It’s not right to refer to rape as a “setback,” but I’m sure this experience will not break Sansa anywhere close to as much as Theon’s treatment broke him. Not because it’s less awful, but because she has some inner steel (perhaps a Stark trait, as Westerosi might be inclined to believe) that is utterly lacking in Theon.

It’s a setback of character development.

“Actors”? But GoT is a documentary isn’t it?

“Development” isn’t always in a positive direction.

Repeat degradation for the purpose of titillation and shock value is just a dumb, lowbrow way to further the plot when they’ve run out of ideas.

And that’s a uselessly cynical evaluation of the creators’ motivations. “What are we gonna do with Sansa?” “I dunno… rape her?” “Sure, might as well. How else could we possibly keep her arc interesting?” Sansa’s been valued (by most of the characters in the show who stay alive long enough to wield any power) solely as a pawn and symbol of possession of the North. This is her third time being married off by someone hoping to obtain some political advantage thereby, and it’s really only the dumbest of luck that’s kept her virginal and relatively unharmed for as long as she was. Nobody but Brienne is doing anything to preserve her safety and happiness (and Brienne’s run into every red light and wrong turn on her way to do so), so it’s actually become somewhat unbelievable that Sansa has stayed relatively unharmed for as long as she has. Certainly she’s been mostly passive about it (not that I blame her, as she’s been placed in horrific and terrifying circumstances fairly steadily ever since her direwolf got framed some four years ago) unlike her sister Arya, who has been proactive from the get-go. The fact remains that Sansa is still a child being forced to grow up fast under unimaginably awful circumstances.

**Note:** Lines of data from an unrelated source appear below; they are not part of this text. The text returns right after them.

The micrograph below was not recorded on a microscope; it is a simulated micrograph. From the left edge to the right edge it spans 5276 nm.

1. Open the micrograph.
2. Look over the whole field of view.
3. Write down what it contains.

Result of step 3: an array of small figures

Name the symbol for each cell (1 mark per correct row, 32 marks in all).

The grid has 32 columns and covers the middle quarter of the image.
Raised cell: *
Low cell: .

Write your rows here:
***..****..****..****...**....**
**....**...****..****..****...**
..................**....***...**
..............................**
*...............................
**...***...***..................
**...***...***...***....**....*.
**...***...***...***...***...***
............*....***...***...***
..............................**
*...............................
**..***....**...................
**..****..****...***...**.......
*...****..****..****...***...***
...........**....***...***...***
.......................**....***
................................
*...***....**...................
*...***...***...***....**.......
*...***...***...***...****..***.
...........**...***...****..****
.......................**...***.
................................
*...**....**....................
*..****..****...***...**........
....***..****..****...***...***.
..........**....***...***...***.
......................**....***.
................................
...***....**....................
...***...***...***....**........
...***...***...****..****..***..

We didn’t need to see her get raped, but the way this world and this story has been created, and the character that Sansa has been, has almost made this event woefully inevitable. I do not imply that any of this is her fault, nor that she could have prevented it had she been as tough and wiry as her sister, or as experienced and cynical as her mother, or as ruthless as Cersei, or as strong as Brienne, or as cunning as Tyrion. Like Harry Potter became famous as The Boy Who Lived simply by not dying when Voldemort tried to kill him, Sansa might have become notable as the Virgin Princess if she’d made it to winter without being raped, since Westeros seems so hell-bent on grinding down and destroying her inch by inch and at every turn. “Out of ideas”? I don’t think that’s the case at all. It’s depressingly par for the course for GoT and Westeros in general, but as other people have pointed out, if they’d hewed closer to the book and introduced Jeyne Poole for this purpose and put her through what she went through at Ramsay’s hands in the book (which was a whole lot worse than what we saw last week), I have no doubt that a lot fewer people would be so upset with the show right now… and that’s kinda awful.

Amanda Marcotte described Sansa’s rape as an act of war, and I agree with her take on the situation.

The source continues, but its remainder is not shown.